Environmental and Policy Focus
Los Angeles Times - Jun 30 The South Coast Air Quality Management District's draft Air Quality Management Plan (AQMP), released for public comment last week, outlines how regulators plan to curb the nation’s worst smog to meet a series of federal deadlines over the next 15 years by giving priority to “nonregulatory” approaches, and relies on finding billions in incentive funds to encourage people and businesses to transition voluntarily to lower-polluting cars, trucks, and equipment. In addition to relying on $11 to $14 billion in incentive money, the draft AQMP calls for taking credit for “co-benefits,” i.e., air quality improvements expected to result from climate change, transportation, and energy efficiency programs being carried out by other agencies. The plan’s reliance on voluntary measures and credits rather than traditional regulations sparked immediate criticism from environmentalists, while business groups said they were reviewing the plan. The public has until August 19 to comment on the plan before it is revised. Officials expect the proposal to go before the District's board for consideration in December. The state Air Resources Board must then approve the plan before sending it to the U.S. Environmental Protection Agency for review.

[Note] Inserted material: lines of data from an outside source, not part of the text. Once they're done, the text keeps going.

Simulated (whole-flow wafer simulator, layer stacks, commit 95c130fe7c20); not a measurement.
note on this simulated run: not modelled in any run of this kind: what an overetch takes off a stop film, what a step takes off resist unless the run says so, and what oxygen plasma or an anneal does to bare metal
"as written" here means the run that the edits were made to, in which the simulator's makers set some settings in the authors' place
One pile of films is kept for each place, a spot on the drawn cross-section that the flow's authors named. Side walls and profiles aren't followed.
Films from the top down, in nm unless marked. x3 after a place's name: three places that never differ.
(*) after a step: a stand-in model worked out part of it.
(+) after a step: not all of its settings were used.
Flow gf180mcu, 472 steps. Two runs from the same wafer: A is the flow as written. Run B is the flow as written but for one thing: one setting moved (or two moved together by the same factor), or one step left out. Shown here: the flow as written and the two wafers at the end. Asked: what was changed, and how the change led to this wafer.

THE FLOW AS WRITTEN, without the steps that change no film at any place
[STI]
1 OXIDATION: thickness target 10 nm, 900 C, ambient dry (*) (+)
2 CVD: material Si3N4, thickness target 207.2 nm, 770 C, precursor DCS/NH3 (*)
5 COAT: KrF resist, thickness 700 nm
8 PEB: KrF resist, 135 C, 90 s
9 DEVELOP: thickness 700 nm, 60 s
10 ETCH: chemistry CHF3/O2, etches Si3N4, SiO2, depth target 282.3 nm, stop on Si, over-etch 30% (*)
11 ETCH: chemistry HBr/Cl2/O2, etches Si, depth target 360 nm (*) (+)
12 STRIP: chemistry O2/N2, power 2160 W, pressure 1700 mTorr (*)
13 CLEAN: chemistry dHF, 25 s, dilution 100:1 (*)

Los Angeles Times - Jul 5 A Los Angeles zoning official has rejected Freeport-McMoRan’s plans install a gas burner at a site in South Los Angeles at West Adams Boulevard. Freeport-McMoRan, which operates the drilling site, had argued that it needed to install an enclosed burner to flare off unused gas that is pulled up from the earth along with the oil. It argued that the new equipment would cause “near zero emissions” and have little effect on neighbors. But the zoning official rejected the company’s plans last week, saying he had “major concerns with the level of emissions” near a neighboring apartment complex, houses, and an AIDS Healthcare Foundation center. Such a burner should be in an industrial zone, not a residential area, he added. Freeport-McMoRan now has less than two weeks to appeal the decision. If it does so, the matter would go to an area planning commission for review.
Fresno Bee - Jun 30 A coalition of local elected officials, water districts, tribal members, and the federal government has started the funding application process to help build Temperance Flat Dam and Reservoir project, a proposed dam and reservoir project on the San Joaquin River in the Sierra foothills. Members of the newly formed San Joaquin Valley Water Infrastructure Authority will work with the U.S. Bureau of Reclamation to complete the funding application for the proposed project, estimated to cost $2.8 billion. The application will request state water bond funds to meet a portion of total project costs. The remainder of the funds needed will be requested from Congress. If authorized by Congress, the dam and reservoir would become part of the federal Central Valley Project and create 1.2 million acre-feet of new water storage.
Sacramento Bee - Jul 5 This week the U.S. House of Representatives approved a bill sponsored by Rep. Jeff Denham, R-Turlock, that removes the 1992 Central Valley Project Improvement Act's (CVPIA) goal of doubling the number of striped bass living in and around the Sacramento-San Joaquin Delta. The intent of the bill is to protect preyed-upon salmon, which the CVPIA also intended to preserve. The bill, if enacted into law, would modestly scale back the CVPIA, which farmers blame for water shortages and which they have long sought to reform. Certain species of salmon, which are native to California, and striped bass, which are not, were both included among several fish species for which the CVPIA’s congressional authors 24 years ago set a population-doubling goal. Because the stripers prey heavily on juvenile salmon smolts, critics have since come to see those population-expanding goals as contradictory.
The Hill - Jun 30 Federal officials rolled out a new regulation Thursday to close a “loophole” they say allows fossil fuel companies to pay low fees for extracting oil, natural gas, and coal on federal land. The rule, promulgated by the U.S. Department of the Interior, overhauls the way royalties are calculated when companies sell the fossil fuels they extract from federal land in an attempt to ensure that taxpayers receive a fair return. The action is meant, in part, to prevent coal companies from selling coal to a subsidiary or affiliate company at a price lower than market value in order to pay lower royalties. Federal officials, groups, and others say the practice has been common, though the coal industry has said the concerns are overblown.